18. This type of order has already been held unsustainable by this Court in the case of Ankit (supra) relying on in a number of decisions of the Apex Court. The relevant portion of the said decision, is extracted below:
"Although as held by this Court in the case of Megh Nath Guptas & Anr V State of U.P. And Anr, 2008 (62) ACC 826, in which reference has been made to the cases of Deputy Chief Controller Import and Export Vs Roshan Lal Agarwal, 2003 (4^) ACC 686 (SC), UP Pollution Control Board Vs Mohan Meakins, 2000 (2) JIC 159 (SC): AIR 2000 SC 1456 and Kanti Bhadra Vs State of West Bengal, 2000 (1) JIC 751 (SC): 2000 (40) ACC 441 (SC), the Magistrate is not required to pass detailed reasoned order at the time of taking cognizance on the charge sheet, but it does not mean that order of taking cognizance can be passed by filling up the blanks on printed proforma. At the time of passing any judicial order including the order taking cognizance on the charge sheet, the Court is required to apply judicial mind and even the order of taking cognizance cannot be passed in mechanical manner. Therefore, the impugned order is liable to be quashed and the matter has to be sent back to the Court below for passing fresh order on the charge sheet after applying judicial mind."(Emphasis supplied)

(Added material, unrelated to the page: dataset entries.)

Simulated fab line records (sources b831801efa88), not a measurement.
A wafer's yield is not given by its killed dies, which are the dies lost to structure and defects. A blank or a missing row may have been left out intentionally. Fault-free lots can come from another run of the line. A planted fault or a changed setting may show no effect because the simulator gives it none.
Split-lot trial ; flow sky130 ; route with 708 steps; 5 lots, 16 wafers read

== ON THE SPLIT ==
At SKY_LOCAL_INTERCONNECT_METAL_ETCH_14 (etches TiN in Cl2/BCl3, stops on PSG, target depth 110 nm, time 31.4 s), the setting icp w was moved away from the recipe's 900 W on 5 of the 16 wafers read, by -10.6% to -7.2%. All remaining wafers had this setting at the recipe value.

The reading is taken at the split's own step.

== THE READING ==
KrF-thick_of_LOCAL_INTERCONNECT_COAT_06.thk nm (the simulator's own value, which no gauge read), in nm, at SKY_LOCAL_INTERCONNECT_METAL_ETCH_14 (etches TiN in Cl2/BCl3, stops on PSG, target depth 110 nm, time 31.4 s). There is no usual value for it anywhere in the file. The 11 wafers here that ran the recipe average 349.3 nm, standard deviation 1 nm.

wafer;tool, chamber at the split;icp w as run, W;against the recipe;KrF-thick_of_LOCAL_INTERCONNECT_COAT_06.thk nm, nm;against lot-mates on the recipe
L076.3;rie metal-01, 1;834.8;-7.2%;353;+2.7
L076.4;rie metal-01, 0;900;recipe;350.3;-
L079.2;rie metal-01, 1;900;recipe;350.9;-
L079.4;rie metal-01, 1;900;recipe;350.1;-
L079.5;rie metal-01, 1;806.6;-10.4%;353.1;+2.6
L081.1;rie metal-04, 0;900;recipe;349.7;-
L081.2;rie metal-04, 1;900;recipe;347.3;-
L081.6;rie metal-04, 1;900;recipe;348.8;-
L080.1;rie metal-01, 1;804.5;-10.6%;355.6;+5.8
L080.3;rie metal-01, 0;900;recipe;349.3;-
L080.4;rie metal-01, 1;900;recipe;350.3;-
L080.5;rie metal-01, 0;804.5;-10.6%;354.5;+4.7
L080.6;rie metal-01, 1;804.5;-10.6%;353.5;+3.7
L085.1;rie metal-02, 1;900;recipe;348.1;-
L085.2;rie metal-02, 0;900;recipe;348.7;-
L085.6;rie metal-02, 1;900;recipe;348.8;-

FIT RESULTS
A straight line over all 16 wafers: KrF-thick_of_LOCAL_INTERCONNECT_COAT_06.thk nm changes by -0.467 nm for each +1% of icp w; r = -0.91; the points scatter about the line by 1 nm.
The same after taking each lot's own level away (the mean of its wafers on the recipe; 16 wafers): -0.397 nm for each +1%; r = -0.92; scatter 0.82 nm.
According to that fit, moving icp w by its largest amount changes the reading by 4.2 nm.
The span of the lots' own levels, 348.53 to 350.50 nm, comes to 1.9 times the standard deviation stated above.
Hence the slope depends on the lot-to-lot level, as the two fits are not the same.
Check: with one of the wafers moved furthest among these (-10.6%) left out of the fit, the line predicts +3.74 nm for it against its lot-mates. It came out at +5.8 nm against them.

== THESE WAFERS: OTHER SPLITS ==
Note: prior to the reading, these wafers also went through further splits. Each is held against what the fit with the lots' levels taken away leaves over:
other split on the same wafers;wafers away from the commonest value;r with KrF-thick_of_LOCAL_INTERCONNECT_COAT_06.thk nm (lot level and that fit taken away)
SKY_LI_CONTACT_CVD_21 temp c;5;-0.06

19. In view of the above, the conduct of the judicial officers concerned in passing orders on printed proforma by filling up the blanks without application of judicial mind is objectionable and deserves to be deprecated. The summoning of an accused in a criminal case is a serious matter and the order must reflect that Magistrate had applied his mind to the facts as well as law applicable thereto.
20. In light of the judgments referred to above, it is explicitly clear that the order dated 11.09.2019 passed by Additional Chief Judicial Magistrate, Chhibramau, Kannauj is cryptic and does not stand the test of the law laid down by the Apex Court. Consequently, the order dated 11.09.2019 cannot be legally sustained, as the Magistrate failed to exercise the jurisdiction vested in him/her resulting in miscarriage of justice.
21. Accordingly, the present criminal misc. application succeeds and is allowed at the admission stage without issuing notice to the prospective opposite parties, as they have no right to be heard at pre-cognizance stage. Order dated 11.09.2019 is, hereby, quashed.
22. The Additional Chief Judicial Magistrate, Chhibramau, Kannauj is directed to exercise his discretionary power and decide afresh the application for summoning the applicants and pass appropriate orders in accordance with law keeping in view the observations made by this Court as well as the direction contained in the judgments referred to above within a period of two months from the date of production of a certified copy of this order.
23. With the above direction, the application stands allowed.